Saturday, August 22, 2015

Fashion in Clothing Now Six Feet Under

This week marked the tenth anniversary of the end of the HBO cable-program Six Feet Under

However, I watched the entire five seasons of the show only earlier this year, never having even glimpsed a moment of it before.  


Dead is the New Black.
www.slate.com

At the same time, I was reading Retromania, by Simon Reynolds, a British journalist who reports from the U.S., published 2011. It details how modern pop culture has become in the twenty-first century mainly concerned with reviving the past. 
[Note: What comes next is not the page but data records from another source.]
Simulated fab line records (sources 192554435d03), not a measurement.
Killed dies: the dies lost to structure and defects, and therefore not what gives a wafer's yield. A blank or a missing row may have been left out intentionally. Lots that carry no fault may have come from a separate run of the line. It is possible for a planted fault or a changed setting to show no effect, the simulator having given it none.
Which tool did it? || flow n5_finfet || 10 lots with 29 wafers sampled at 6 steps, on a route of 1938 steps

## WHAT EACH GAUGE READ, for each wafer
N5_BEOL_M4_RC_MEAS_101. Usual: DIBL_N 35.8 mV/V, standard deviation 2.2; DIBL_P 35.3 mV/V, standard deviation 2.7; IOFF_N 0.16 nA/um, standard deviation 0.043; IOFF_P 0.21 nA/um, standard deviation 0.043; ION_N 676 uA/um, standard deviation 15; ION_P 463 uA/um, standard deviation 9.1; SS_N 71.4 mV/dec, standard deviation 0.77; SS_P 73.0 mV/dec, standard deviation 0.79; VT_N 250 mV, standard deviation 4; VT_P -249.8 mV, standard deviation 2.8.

What struck me about Six Feet Under's first two series (dating from 2000 to '02) was how the clothing styles at least were no giveaway to when the series was made. 

Bulky cathode-ray and white-encased computer monitors, and the models of car, more subtly dated the program. 

The word "fashion" in itself is still immediately identified with the sartorial. 

Yet for the past fifteen years or so, clothing has ceased to be a temporal marker of changing taste. 

The apparently undated feel of Six Feet Under is evoked partly by the fact that the sets (such as for the Fisher family’s funeral parlour) are themselves designed in a retro “Prairie” style. 

Even so, the actors are also costumed in a way that would not, to my eye, be out of place if the clothes were worn today. However, no one would be able to dress in the styles of 1987 in 2001, without seeming passe. 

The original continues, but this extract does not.